For the second time, a Delaware judge has ruled against Tesla’s attempt to reinstate Elon Musk’s $56 billion pay package. This decision upholds an earlier ruling that the compensation plan was improperly granted, adding another chapter to a long-running saga that has garnered attention due to its scale and the questions it raised about corporate governance.
The pay package, originally granted in 2018, tied Musk’s compensation to Tesla’s long-term performance, with no guaranteed salary. Without a set paycheque, the deal included stock options that would vest based on Tesla’s market value and operational milestones.
However, the plan faced legal challenges after some shareholders argued that the approval process had been flawed and that it improperly granted the CEO an excessive reward for achievements that were already within his reach.
In a ruling delivered on December 2, 2024, Judge Kathaleen McCormick reaffirmed her earlier decision to void the pay plan, stating that even a shareholder vote held since the first ruling, which took place during Tesla’s annual meeting in June 2024, could not validate the deal retroactively. The judge emphasized that such a vote could not “ratify” the plan due to the manner in which it was originally structured and approved. (via CNBC)

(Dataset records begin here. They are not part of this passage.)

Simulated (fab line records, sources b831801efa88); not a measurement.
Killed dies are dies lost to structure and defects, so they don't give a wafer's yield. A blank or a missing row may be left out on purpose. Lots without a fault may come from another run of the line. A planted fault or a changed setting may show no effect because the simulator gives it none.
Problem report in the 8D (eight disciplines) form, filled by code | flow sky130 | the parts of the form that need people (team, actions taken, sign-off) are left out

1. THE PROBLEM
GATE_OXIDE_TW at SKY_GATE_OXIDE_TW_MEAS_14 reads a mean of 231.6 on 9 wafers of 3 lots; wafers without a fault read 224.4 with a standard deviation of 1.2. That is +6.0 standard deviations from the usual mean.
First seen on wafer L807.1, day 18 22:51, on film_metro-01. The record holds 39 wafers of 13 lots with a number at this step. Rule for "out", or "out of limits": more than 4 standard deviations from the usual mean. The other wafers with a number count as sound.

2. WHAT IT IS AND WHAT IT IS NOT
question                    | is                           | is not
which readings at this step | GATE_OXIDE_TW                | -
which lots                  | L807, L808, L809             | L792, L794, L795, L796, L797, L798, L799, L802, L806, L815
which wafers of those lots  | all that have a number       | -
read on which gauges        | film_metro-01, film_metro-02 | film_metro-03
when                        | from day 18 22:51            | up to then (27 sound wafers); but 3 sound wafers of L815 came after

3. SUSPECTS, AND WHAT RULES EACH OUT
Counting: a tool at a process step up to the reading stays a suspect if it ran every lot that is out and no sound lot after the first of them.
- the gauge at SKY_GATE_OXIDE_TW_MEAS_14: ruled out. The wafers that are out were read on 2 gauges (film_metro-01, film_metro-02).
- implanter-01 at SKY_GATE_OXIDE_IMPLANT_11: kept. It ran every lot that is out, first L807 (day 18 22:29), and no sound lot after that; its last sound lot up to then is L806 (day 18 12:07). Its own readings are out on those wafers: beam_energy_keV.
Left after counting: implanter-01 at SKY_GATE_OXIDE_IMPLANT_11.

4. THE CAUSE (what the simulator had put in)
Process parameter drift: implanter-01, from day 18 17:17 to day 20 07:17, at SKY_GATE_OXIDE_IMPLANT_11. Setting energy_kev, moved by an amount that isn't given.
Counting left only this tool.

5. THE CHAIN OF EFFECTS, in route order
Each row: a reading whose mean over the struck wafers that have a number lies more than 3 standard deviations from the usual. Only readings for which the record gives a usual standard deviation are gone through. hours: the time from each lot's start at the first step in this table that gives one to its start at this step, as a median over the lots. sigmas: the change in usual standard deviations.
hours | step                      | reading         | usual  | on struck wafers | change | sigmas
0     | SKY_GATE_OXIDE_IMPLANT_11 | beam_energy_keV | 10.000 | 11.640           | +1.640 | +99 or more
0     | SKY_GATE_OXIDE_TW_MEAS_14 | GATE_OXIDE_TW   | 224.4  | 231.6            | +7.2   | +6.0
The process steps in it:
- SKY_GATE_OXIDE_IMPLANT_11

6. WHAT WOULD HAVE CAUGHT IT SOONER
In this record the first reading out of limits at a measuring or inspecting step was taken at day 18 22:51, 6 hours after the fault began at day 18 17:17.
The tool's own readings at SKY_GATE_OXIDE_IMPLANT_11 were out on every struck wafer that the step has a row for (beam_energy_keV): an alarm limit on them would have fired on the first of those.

Musk’s legal team had argued that the shareholder vote at the 2024 meeting should have resolved the issue and that the plan’s approval was in line with shareholder interests. However, Judge McCormick did not agree.
In addition, Judge McCormick’s ruling said Tesla must pay a $345 million attorney fee award for the law firm that successfully challenged the pay package on behalf of Tesla’s shareholders. The law firm was asking for as much as $6 billion in compensation.
Musk has the option to appeal the decision to the Delaware Supreme Court, which he likely pursue in the coming weeks.